This Week

Pentecost and Ecology

PENTECOST SUNDAY

Acts 2:1-21 or

Ezekiel 37:1-14

Psalm 104:24-34, 35b

Romans 8:22-27 or

Acts 2:1-21

John 15:26-27; 16:4b-15

Prayer of the Day: Mighty God, you breathe life into our bones, and your Spirit brings truth to the world. Send us this Spirit, transform us by your truth, and give us language to proclaim your gospel, through Jesus Christ, our Savior and Lord, who lives and reigns with you and the Holy Spirit, one God, now and forever.

“May the Lord rejoice in his works….” Psalm 104:31.

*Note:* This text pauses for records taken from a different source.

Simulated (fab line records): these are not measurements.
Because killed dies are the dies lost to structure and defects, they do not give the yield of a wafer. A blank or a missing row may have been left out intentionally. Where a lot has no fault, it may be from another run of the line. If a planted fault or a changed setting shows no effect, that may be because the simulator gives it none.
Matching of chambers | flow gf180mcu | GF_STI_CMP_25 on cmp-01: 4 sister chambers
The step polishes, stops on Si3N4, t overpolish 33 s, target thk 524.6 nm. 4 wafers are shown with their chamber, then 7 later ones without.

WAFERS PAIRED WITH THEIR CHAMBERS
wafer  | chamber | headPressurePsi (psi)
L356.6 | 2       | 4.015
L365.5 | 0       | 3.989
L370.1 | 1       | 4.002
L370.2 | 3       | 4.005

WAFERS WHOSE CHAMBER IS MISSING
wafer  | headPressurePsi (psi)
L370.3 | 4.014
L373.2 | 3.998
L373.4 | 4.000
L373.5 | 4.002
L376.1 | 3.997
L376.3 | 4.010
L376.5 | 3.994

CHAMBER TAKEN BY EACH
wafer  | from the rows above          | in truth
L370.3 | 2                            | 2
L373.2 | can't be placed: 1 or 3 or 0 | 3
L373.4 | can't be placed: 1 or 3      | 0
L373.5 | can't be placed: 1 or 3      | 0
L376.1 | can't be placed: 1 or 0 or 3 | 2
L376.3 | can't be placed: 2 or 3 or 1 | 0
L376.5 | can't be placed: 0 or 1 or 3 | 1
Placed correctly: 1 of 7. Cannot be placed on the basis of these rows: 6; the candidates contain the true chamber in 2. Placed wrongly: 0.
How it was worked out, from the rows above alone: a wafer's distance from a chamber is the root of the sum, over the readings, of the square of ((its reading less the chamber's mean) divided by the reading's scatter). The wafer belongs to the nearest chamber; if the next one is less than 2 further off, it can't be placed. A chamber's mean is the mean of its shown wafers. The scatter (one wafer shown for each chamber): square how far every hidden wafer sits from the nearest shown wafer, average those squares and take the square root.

Here the psalmist prays that God may rejoice in God’s works-a puzzling expression. We might wonder, to whom is the psalmist speaking? Who other than God is capable of causing God to rejoice in God’s works? Yet the expression is problematic chiefly because we protestants tend to view prayer as a one way transaction. We pray, praise, supplicate and lament. God is the recipient who may or may not respond in a way we desire, hope or expect. As the Psalms demonstrate, however, prayer is dialogical. To be sure, the complete range of human experience of awe filled worship, longing, despair and hope are given full expression in the Psalms. But the voice of God is also heard encouraging, rebuking and instructing. The voice of the wicked and the oppressor are also heard. It is occasionally difficult to discern who is speaking in the Psalms. Sometimes this unclarity results from difficulties in translating them from the original Hebrew. But for the most part, the alternating voice in these prayers reflects the Hebrew understanding of prayer as a boisterous and uninhibited interchange. The Psalms are as messy, conflicted and mysterious as life itself.